Our second president Jim Gollattscheck was with the college from the beginning, when Valencia Junior College opened in 1967 to serve 500 students in a collection of portables. As the first vice president of academic affairs, he was among the founding team tasked with creating a college from scratch. Led by chairman of the board Raymer Maguire and first president Albert T. Craig, the charter leadership opened in a few short months after being granted permission to join the state college system following a six-year struggle for funding.
Over the summer, we sat down for seven questions with President Gollattscheck, who gave us a fascinating glimpse into our past by explaining both his role in the founding and his 14-year tenure as college president. He gave us plenty of anecdotes – those one would expect in Central Florida (gators and muddy parking lots) and those that might come as a surprise (matador swords to cut the opening day cake).

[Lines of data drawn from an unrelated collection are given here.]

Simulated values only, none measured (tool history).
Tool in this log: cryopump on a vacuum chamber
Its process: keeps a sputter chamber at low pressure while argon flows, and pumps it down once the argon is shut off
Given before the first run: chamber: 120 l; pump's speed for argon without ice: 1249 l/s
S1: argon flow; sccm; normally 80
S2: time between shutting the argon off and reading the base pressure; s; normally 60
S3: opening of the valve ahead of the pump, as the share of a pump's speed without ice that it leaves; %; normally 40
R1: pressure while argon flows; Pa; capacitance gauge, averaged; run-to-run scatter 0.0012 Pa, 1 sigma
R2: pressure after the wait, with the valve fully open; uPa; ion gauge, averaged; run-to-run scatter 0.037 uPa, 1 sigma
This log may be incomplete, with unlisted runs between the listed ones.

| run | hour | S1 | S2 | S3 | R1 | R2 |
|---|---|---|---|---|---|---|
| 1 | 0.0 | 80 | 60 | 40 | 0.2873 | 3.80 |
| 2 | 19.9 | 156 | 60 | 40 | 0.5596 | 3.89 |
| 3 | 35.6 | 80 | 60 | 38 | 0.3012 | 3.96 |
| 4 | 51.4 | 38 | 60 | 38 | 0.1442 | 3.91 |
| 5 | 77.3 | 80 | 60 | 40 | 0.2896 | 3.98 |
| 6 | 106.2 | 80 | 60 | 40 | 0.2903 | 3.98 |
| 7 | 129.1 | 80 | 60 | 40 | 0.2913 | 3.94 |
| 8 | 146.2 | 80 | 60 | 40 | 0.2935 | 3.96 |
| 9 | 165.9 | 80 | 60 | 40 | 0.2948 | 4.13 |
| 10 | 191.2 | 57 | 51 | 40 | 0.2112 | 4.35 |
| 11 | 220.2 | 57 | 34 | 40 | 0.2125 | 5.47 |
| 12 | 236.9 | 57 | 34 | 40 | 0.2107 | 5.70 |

More importantly, he spoke on the lasting and indelible impact Valencia’s promise of higher education has had on the community. It was a promise Valencia’s early leadership extended on countless goodwill trips to high schools and churches of the greater Orlando area. “We had a great many students who never had any expectation of going to college,” Gollattscheck says. “Students realizing the possibility of going to college [is] what we had to create.”
50 years later – with more than 70,000 students and six campuses, including the newly-opened Poinciana Campus – Valencia continues to make good on that promise, bringing education and opportunity to more, all while retracing the paths first forged by early leaders like Jim Gollattscheck.